At the end of the first period the first intermission, which according to the countdown timer would run about as long as the first period did, started and they put on a show I hadn't expected. They called out teams of kids to play a ``Tots On Ice'' game, a couple of minutes of about 400 North Jersey kids drifting back and forth on the ice while Vince Guaraldi's ``Linus and Lucy'' theme played. The N J Devil mascot also drifted back and forth, which was probably wise as the action all ended up being around one goal, and the poor goalie on the other side just looked forelornly afar at all the action nowhere near him. N J was able to give him someone to play with, at least.
The kids were having a good time, though, even if they hadn't quite mastered the part of hockey where you hit the puck without falling over on your chest. (I probably haven't mastered that myself.) There was a bit of a mis-timing between the scheduled playing time and the length of the soundtrack: after ``Linus and Lucy'' came to its natural conclusion, they zipped back to replay about the last minute of the song. There's probably more natural edit points in the tune.
For the second intermission they didn't have any fresh amusements on the ice, although somewhere in existence there were cheerleaders, and their existence was relayed to the scoreboard. I took the chance to find something --- anything --- to eat and came back with Cracker Jacks, which my brother said was from the wrong sport. Well, that's his opinion. My father reflected on how he hadn't had Cracker Jacks in years, forgetting that we get some now and then from Shop-Rite. Granted it's not the same. A couple minutes before the end of the game the folks inside us got up to leave, following that strange rule by which the people sitting inside you will arrive very late and leave oddly early.

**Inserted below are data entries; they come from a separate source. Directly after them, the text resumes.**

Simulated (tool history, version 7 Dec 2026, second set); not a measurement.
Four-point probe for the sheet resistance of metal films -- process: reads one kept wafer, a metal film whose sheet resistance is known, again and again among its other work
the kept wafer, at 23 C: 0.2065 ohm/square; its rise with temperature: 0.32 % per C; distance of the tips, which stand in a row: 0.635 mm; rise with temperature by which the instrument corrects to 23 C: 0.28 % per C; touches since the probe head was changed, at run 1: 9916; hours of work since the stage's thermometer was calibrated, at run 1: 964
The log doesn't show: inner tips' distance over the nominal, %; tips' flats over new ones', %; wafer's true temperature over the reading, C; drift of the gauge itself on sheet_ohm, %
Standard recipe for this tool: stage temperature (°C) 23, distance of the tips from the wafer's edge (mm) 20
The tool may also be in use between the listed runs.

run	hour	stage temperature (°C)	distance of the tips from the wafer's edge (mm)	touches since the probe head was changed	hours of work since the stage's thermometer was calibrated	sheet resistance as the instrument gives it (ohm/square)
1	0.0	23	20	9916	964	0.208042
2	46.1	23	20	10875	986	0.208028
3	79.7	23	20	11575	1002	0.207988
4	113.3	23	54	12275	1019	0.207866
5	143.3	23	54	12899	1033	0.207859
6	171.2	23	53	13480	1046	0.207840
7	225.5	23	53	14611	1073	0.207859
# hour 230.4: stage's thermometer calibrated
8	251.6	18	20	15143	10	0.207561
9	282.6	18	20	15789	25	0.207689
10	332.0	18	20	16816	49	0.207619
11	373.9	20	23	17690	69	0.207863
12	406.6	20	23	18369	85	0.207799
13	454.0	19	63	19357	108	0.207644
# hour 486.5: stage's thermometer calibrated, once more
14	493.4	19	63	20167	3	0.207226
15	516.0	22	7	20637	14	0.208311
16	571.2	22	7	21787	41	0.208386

Trivia: Secretary of War edwin M Stanton hastily revised his proclamation of 20 April 1865, offering (among other things) $25,000 reward for the capture of John Wilkes Boothe's co-conspirator (and failed vice-presidential assassin) George Atzerodt, just before it went to press to allow for the fact Atzerodt had been captured that morning. John Surratt's name appeared on the proclamation instead. Source: Manhunt: The 12-Day Chase For Lincoln's Killer, James L Swanson.
Currently Reading: The 1990 Annual World's Best SF, Editors Donald A Wollheim, Arthur W Saha.